Wareham mother says police racially profiled her son

Police chief says matching car ‘had to be checked out’
Jun 14, 2022

Jody Santagate wants people to know that she loves Wareham, that she has great respect for law enforcement and that members of her family have served in the force.

But the way her youngest son was treated when he was stopped by Wareham police on Saturday, she says, did not follow protocol. She said her son was detained by police in the aftermath of a reported shooting in Onset on Saturday.

“I need to make an example that this is not the way police conduct themselves,” said Santagate, a former Select Board candidate. “I believe my son was racially profiled.”

Nothing matching Santagate's description of the incident appears on Wareham police logs for Saturday.

Police Chief Walter Correia shared a comment on the incident on Tuesday afternoon.
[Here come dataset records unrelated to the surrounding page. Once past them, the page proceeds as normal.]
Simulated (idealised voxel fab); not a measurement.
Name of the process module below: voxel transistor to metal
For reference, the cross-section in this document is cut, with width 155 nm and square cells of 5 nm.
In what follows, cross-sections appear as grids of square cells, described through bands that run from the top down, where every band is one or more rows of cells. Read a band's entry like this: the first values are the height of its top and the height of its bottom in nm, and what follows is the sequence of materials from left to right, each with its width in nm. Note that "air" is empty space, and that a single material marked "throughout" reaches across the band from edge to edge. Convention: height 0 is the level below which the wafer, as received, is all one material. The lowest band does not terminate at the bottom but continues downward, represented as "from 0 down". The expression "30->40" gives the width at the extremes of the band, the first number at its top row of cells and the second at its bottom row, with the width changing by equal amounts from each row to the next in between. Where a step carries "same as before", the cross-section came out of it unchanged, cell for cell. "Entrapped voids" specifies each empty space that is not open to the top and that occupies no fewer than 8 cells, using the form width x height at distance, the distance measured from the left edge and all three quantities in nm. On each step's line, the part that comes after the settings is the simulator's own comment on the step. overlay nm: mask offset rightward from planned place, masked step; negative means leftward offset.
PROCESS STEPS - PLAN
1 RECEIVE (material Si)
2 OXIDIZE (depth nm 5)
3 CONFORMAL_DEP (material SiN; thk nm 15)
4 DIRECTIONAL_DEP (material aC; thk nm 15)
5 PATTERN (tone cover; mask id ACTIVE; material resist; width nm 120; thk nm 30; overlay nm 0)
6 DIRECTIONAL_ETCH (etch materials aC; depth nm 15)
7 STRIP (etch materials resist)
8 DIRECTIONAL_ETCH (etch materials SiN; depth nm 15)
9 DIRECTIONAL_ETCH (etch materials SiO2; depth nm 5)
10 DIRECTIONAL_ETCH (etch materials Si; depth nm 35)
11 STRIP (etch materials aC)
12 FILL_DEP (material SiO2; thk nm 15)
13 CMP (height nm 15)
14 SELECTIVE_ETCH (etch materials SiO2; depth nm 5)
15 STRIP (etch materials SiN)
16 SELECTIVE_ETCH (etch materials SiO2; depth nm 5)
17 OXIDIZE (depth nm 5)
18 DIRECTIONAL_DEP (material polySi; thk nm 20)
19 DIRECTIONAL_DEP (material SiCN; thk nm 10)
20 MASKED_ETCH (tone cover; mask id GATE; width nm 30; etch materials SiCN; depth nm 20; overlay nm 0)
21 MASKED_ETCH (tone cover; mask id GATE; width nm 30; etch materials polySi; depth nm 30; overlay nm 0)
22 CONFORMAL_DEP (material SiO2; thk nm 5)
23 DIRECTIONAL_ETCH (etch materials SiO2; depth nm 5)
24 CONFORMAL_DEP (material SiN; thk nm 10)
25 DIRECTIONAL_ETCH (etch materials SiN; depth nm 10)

“I understand and can appreciate why the mother is upset that her son was detained but the officers were reacting to the information that was given to them at the time of the event and unfortunately her son and his friends were in a vehicle that was reported to be involved in the incident and it had to be checked out,” Correia said in an email. “As I stated to the mother, if her son was shot and we got information about a possible vehicle involved, I'd expect the Officers to do the exact same thing they did this past Saturday. Once it was determined that her son and his passengers were not involved, they were free to leave the area.”

Her 17-year-old son, who is Cape Verdean and Wampanoag, drove her black Honda to a store in Onset early Saturday afternoon to buy a Slurpee, Santagate said.He picked up some friends, his mother said, and started driving up Onset Avenue. Soon, he noticed that he was being followed by an unmarked police car, Santagate said.

At Aunt Hannah’s Lane, Santagate said he saw a lot of traffic and police officers, and that one cop approached the car and told her son to pull over and get out of the car.

She said the officer threw her son against the car, forcefully patted him down and hand-cuffed him before putting her son in the back of a police cruiser.

Her son was in the car for 22 minutes without air-conditioning, which she said she knows because of an app on her son’s phone she uses to track his whereabouts.

State police officers reportedly later took her son out of the car and sat him on the sidewalk, she said, where his friends also sat hand-cuffed along Onset Avenue.

Photos Santagate provided show her son and three other boys sitting on the sidewalk along Onset Avenue, hands behind their backs, while police officers stand nearby. At least one of the other boys is Cape Verdean, Santagate said, and none are white.

Wareham Week is blurring the boys' faces as they're reportedly all minors and have not been charged with any crime, according to court records and police logs.

Beyond how her son was treated, Santagate said, she shared her concerns that the police reportedly searched her car without a warrant and didn’t ask for her son’s identification. They followed her son in her car, she said, because of a report that the Onset shooter was allegedly in a black car.

Santagate doubted that the color of her car was the only reason her son was pulled over, noting that it’s unlikely hers was the only black car in the area Saturday afternoon.

“If white kids [or] youth got in that car, they would not have been followed,” Santagate said.

“He did not deserve one bit of what he just endured because of police misconduct,” Santagate said. “Someone needs to be held accountable for their actions.”

She shared photos on Monday of her son’s wrists, which still had red indentations from the handcuffs he’d worn two days prior.

Santagate emphasized that her sons are good kids. Her youngest, who was stopped by police on Saturday, was awarded the Scotty Monteiro Jr. award in March. The award honors a Wareham man who was shot and killed in 2009.

Santagate said she has reached out to Wareham’s police chief and the Mashpee Wampanoag Tribe police, and she expects a thorough investigation.